LNG team pushing for speedy implementation
The team set up to implement Jamaica’s liquefied natural gas (LNG) ambitions says the project is in jeopardy of failing if some of the advice of a World Bank-recommended team of consultants are adopted.
Several of the recommendations contained in the teams report require a delay in the implementation of the project, but the LNG team is adamant the current timelines must be kept or the project will fail.
The report from the consultants is yet to be released, but the Gleaner/Power 106 News has obtained a copy of the LNG team’s responses to the recommendations contained in the report.
In the document, the LNG team tries to convince, Prime Minister Bruce Golding, who now has ultimate responsibility for the project, that stalling is not a viable option.

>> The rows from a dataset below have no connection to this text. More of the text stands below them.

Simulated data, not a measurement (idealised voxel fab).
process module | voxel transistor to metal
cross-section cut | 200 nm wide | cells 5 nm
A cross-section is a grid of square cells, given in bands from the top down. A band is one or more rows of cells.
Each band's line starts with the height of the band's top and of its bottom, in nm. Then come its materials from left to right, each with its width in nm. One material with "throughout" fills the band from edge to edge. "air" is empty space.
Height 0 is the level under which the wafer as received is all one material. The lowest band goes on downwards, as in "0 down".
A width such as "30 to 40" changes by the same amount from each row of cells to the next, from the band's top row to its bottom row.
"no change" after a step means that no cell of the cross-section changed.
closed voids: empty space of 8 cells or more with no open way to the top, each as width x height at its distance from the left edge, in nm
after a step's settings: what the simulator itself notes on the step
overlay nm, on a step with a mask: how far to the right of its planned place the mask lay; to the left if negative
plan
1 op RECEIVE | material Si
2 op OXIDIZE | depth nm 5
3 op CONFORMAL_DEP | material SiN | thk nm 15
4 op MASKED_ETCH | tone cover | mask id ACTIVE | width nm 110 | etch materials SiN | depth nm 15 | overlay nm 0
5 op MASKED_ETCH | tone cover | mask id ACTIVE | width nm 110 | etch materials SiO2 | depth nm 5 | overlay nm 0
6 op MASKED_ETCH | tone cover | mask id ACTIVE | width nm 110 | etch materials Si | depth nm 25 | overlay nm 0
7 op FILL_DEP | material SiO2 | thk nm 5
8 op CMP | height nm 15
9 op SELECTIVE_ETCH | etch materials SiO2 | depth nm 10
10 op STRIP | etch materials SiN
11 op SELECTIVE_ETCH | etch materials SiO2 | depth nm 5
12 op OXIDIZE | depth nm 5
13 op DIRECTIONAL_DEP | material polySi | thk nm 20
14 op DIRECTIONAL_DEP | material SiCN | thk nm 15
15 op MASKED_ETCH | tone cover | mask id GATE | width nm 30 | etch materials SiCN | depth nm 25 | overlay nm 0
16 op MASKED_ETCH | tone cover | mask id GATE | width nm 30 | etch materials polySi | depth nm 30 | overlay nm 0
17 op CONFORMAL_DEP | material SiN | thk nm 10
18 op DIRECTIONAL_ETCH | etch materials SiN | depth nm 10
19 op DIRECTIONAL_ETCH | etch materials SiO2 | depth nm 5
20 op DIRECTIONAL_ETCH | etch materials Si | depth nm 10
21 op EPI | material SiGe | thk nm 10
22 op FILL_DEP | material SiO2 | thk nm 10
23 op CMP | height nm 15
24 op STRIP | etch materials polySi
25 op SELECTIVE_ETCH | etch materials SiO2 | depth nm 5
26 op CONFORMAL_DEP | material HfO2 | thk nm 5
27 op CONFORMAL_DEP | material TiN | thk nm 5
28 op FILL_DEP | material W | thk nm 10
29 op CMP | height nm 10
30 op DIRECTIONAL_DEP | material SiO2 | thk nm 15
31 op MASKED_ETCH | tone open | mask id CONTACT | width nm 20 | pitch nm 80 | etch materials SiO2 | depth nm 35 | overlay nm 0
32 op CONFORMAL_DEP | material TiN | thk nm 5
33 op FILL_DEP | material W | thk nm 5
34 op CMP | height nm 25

The consultants have suggested to the Bruce Golding administration that it should put the LNG plan on hold until the middle of this year while the Office of Utilities Regulations (OUR) develops a new framework for regulating the industry.
Based on the document, the consultants have also recommended a project restart, competitive tendering, and a front-end engineering and design study before pushing ahead with the project.
However, to LNG team says some of must be done in parallel with the ongoing efforts to identify the offtakers, develop the commercial framework and land LNG.
The team says given the country’s long history of false starts in introducing LNG, Jamaica runs the risk of interested parties backing away from the project.
It says the opportunity costs of a delay at this time could run up to 100 million dollars per month and would push the project back at least two years to 2015.
The team has also dismissed concerns that the Government might be left saddled with future gas purchases, because it had failed to obtain both a letter of intent to purchase from the bauxite company Jamalco and a purchase commitment from the Jamaica Public Service Company.
It says the Government of Jamaica would have no financial responsibility for gas purchases.
The team says while it remains optimistic that Jamalco will participate in phase one of the LNG project, the threshold volume would be sufficient to support the venture, even without the bauxite company.